Ignore accents / diacritics in search

millimoose · October 16, 2019, 10:03am

Small UI improvement I’d find handy:

I used Checkvist to make a rough project outline for a Slovak-speaking audience, meaning I had to actually use diacritics. SK netspeak however omits them and a lot of people don’t have them in muscle memory when trying to quickly navigate UI.

To improve usability, Chrome for instance allows searching in a page for terms sans diacritics while still finding words with diacritics; i.e. searching for “dlzen” will find “dĺžeň”. (Google’s searching works the same way.)

Would it be possible to make this work for the Checkvist search bar? (Having had to deal with this in my apps, a quick first approach is instead of searching the actual text, one searches in text transformed by doing NFD or NFKD Unicode normalization and removing all combining characters, with the search terms transformed the same way; i.e. the haystack text is different than the displayed text.)

maxkir · October 23, 2019, 7:16am

Hello,

Thanks a lot for mentioning this issue. Shame on me, I did not know there is a built-in normalization functions in Javascript - so did not use them when implemented filtering. Will try to squeeze it into the next update.
By the way, the full-text search in Checkvist (by double-enter) should already use this normalization.

Thanks again,

Vicentiu · March 12, 2020, 4:07am

Hi, I’m also interested in this.
I noticed it doesn’t work on the mobile site.

Would it be a lot of effort to add this?

Thanks

Vicentiu · March 13, 2020, 7:31am

I can confirm it works with global search but only for task names. It doesn’t normalize the notes so it doesn’t find those occurrences.

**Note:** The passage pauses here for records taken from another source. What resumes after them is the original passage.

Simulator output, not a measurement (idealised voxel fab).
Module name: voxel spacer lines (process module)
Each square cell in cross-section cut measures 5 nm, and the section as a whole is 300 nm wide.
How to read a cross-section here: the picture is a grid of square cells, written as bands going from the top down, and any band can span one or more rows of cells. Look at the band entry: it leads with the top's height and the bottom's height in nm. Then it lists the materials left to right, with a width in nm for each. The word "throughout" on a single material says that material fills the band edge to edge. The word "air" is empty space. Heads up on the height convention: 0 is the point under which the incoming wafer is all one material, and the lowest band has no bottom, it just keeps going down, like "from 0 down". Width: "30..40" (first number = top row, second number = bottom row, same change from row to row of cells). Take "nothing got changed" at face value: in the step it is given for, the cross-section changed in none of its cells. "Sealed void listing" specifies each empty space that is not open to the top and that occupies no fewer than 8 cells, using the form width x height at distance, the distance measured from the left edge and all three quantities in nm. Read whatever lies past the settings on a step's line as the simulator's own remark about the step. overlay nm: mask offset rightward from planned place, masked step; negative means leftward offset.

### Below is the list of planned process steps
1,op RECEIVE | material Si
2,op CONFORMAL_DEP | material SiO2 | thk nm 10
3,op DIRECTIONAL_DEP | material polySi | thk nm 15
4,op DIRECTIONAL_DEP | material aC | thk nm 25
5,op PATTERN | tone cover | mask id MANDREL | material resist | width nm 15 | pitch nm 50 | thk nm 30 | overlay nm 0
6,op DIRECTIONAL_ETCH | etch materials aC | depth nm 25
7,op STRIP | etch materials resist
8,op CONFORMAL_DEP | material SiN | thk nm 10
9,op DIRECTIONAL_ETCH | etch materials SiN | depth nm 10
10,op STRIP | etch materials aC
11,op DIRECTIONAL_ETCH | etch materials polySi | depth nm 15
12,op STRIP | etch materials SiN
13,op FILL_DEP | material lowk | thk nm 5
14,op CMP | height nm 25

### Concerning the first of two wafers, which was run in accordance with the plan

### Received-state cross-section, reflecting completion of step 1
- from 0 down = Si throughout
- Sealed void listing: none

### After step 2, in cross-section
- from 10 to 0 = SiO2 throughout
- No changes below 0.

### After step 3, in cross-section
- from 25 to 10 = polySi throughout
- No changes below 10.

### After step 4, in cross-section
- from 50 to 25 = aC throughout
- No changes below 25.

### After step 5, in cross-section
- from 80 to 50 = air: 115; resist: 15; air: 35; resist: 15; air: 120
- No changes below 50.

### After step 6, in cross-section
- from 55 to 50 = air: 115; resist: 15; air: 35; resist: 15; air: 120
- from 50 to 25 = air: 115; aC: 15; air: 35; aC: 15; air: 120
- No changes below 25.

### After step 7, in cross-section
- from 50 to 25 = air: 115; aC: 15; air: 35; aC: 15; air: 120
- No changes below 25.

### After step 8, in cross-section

maxkir · March 17, 2020, 9:36pm

Hi @Vicentiu,

This may be not much work, but after a closer look, this brings some performance penalty for the filtering operation. So far I’ve filed this request as https://checkvist.uservoice.com/forums/2121/suggestions/39959248, please vote/watch, maybe I’ll find a better solution.

Thanks,

millimoose · March 20, 2020, 4:13pm

Are you doing the denormalization step for every post content as the user types in the filter string? Because precomputing the haystack strings when saving a note could help with that with fairly little effort.

If that’s the case, a bit more work would be setting up a proper index which should improve your performance across the board above current status. (Sorry if I’m being presumptuous here, my current project had me write full text indexing from near-scratch over ~100MB of data, so I can give you an outline of what’s involved if you’re interested.)

Thank you for all the work you already put in, it’s already a great help.

maxkir · March 21, 2020, 9:53pm

@millimoose Thanks for offering your help and for the suggestions. Currently, we don’t do any denormalization. Adding a separate denormalized index would definitely help, but it is more work than I expected to spend on such a task.

On the server-side we’re using SphinxSearch for the full-text searching, where such an index is created, but on the client-side, the similar logic should be written manually.

I’m just a bit overwhelmed with eliminating a quite important technical debt, not sure if I’ll have time to add this improvement into the schedule

Take care and stay healthy,

millimoose · April 4, 2020, 10:30am

Good luck with your technical debt, of course you know about your scheduling better than anybody else. If anything changes about this I’d be glad to help out, I’m about 80% convinced you can use the IndexedDB API in browsers to do most of the heavy lifting but I’m not sure about this. (I should maybe fill the quarantine lull by making this into a library myself, basically a hackable quick-and-dirty approach that’s easy to understand and modify as opposed to an industry-strength search solution.)